Here are 3 main ways the BRI could show us how new technologies will exponentially grow economies along the BRI, how technology can substantially improve our lives.

a) Smart Contracts, less Dumb Money

Instead of traditional contracts Infrastructure Projects could be issued on Asian Infrastruture Investment Bank’s (AIIB) blockchain contract, which both acts as a legal instrument and has monetary value. #AiiBCoin?

These smart contracts are then given very specific milestones which specific users with their separately given public keys can verify for each transaction from the supervisor at the ground site to the minister in the country where the project is being carried out. Once verified the smart contract which is essentially a contract in a digital currency will then be sent to the related parties as payment is released.
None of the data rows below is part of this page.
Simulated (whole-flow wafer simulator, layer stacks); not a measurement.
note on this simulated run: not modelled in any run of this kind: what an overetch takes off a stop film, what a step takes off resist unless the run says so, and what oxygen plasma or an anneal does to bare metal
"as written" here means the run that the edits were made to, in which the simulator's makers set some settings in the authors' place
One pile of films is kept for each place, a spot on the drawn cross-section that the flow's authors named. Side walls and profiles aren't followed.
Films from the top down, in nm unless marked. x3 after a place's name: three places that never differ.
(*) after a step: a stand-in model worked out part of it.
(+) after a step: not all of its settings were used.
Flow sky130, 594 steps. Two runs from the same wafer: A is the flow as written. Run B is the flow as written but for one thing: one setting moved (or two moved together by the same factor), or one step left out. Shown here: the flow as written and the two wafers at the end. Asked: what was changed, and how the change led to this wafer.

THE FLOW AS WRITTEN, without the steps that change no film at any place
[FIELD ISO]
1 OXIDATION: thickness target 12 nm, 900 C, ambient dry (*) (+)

An AIIB approved exchange could then allow the currency to be converted into the denomination required (either another digital currency or sent to a bank account) or AIIB marketplace of vendors could allow goods and services to be traded using AIIBCoin.

By doing this the AIIB can minimize the number of hands processing the money and be able to track all the payments and contracts within the network. This will make the payment and contracts process much more efficient as AIIB’s projects are typically dealing with multiple countries and multiple currencies.

Imagine a scenario where we are building a bridge in Kazakhstan with a concrete company from China, civil engineering company from Turkey, a steel company in Kazakhstan and a bunch of other nations; then with AIIB’s blockchain we would be able to disseminate the contracts and payments across borders with little restriction.

Zencode, my company, recently created smart contracts with NEO and it’s implementation of the Directed Acrylic Graph (DAG), a much more efficient blockchain, and found that the factor of efficiency for a supplier related payment process could be increased in the orders of hundreds. So imagine what a AIIB created blockchain could do for massive infrastructure projects

b) Hybrid 4G-5G Communications Network

China is speaking about spending 180 billion on 5G infrastructure for the BRI amongst the telecommunications giants of China.

But what is 5G? 5G is the next level in telecommunications with it’s higher bandwidth and speeds 100x faster than 4G. What that means is that in a world of IoT all the devices will be better able to connect, especially when self-driving cars will need constant data to ensure passengers stay safe.

However with 5G’s short range there is a need for a much larger density of towers and antennas, this will mean that feasibly countries will need to plan for 5G, but locate 4G assets within that planning. Even then having 4G networks would mean that those countries will be able to participate in the internet economy as the speeds allow them to watch streaming movies and consume other data much faster than before, but having 5G would mean that they would be able to access higher computing and real time data power in the cloud which is another order of magnitude.

5G will enable things like smart garment manufacturing looms being able to communicate wireless between each other as they spin out clothes, to give data on number of threads and clothes knitted to help garment manufacturers better plan production with real time data flow, which otherwise has no cloud accessible data to send across to other disparate platforms in real time, but with 5G’s speeds and bandwidth those data will no longer be limited to just internal systems but cloud applications with 5G can start to manage seconds-critical decision making in the cloud as well.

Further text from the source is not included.